Introducing Faceoff

Faceoff 1.1

I created faceoff to fill the hole being left by the dormant benchmark-regression project.

The 1.1.0 release fulfills most of the goals I set out to achieve, though there are a few new things I hope to land in the next month or two.

Performance is a Feature

Faceoff and benchmark-regression before it are focussed on preventing regressions in pull requests by comparing the code in your branch to the same code in previous releases. Where Faceoff differs is that it can also compare a feature branch to release branches, or your trunk build. This is particularly handy on projects where releases collect a number of PRs into a single build instead of practicing Continuous Integration.

But collecting this data also has value after the fact. How often have you been told that the application got slower, “sometime in the last couple of weeks” and now you are tasked to figure out which of the last 45 commits or 120 dependency upgrades may have introduced the regression. Being able to look back through build history looking for evidence of the problem can take a half day investigation down to minutes.

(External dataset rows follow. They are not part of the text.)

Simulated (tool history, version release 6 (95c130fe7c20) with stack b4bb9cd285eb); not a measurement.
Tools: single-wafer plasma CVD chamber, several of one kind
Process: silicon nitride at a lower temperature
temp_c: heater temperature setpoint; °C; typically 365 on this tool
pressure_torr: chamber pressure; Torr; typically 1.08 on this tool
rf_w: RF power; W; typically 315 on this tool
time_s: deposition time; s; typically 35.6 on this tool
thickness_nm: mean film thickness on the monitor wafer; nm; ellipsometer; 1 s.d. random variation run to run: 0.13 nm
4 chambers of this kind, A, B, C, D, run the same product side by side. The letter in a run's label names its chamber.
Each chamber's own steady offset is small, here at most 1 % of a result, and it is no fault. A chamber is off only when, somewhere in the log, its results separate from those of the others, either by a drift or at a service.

The output looks a little something like this:

Summary (vs. baseline):
 ⇒ latest                    ▏█████████████████████████▕ 14,300,744 ops/sec | 13 samples (baseline)
 ⇒ trunk                     ▏██████████████████████▌──▕ 12,946,295 ops/sec | 11 samples (1.10x slower)
 ⇒ #perf/keys                ▏██████████████████████▌──▕ 12,965,191 ops/sec | 10 samples (1.10x slower)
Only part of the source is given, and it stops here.